If you want to do some serious gambling, skip Vegas and Atlantic City and come to Shanghai. Nothing beats the rush of buying a pirated DVD and popping it into the player, eagerly wondering if it will work at all. Pirated DVDs are everywhere, not just sold off the back of some entrepreneur’s bicycle, but in established stores with proper entrances and posted hours!
One such store, located inside the walls of the ancient Jing’an Temple with an entrance next to a famed Shanghai Friendship Store, supplies me with all my DVDs. They cost 8RMB for ‘low quality’ and 15RMB for ‘high quality’, but the quality rating doesn’t mean much. Most of the DVD’s I’ve bought have worked perfectly with the odd exceptions – On my copy of The Assassination of Jesse James not only was it impossible to turn the subtitles off, but the subtitles were for some other movie (and a rather crude and violent sounding one at that).
The funniest part is, there are pirated DVD brands. On the box there will sometimes be a sticker or a mark of some kind, denoting who produced this illegal copy. The quality of the DVDs with ‘the smiley face’ and’ the McDonalds logo’ have been so overwhelmingly superior, I struggle to imagine why I won’t buy them exclusively in the future.
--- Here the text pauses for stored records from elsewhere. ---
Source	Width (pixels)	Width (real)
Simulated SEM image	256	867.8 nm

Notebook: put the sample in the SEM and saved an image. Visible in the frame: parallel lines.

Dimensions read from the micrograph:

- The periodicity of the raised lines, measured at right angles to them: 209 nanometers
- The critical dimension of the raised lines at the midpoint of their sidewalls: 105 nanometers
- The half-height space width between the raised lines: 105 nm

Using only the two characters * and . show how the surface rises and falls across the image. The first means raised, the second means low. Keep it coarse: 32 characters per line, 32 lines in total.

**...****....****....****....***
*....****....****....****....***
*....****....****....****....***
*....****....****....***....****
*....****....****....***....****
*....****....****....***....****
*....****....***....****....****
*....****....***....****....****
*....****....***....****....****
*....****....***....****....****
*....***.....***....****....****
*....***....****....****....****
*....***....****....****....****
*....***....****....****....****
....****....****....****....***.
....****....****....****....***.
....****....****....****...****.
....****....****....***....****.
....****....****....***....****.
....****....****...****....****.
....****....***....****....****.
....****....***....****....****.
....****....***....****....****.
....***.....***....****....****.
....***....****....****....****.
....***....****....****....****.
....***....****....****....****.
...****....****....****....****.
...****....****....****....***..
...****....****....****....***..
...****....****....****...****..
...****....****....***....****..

In China piracy is so rampant, that the DVD’s and Theatre editions are released at the same time. There is no sense in waiting a few months to release legal DVD’s, because by that time everyone will already own illegal copies. These DVD stores exist, and not in secret, selling pirated wares while the police to nothing. Amazing as it seems, it works for me. On my way home from work tonight I’m going to roll the dice and pick up a copy of the rest of the Oscar winning films –as long as they have a happy faced logo on them.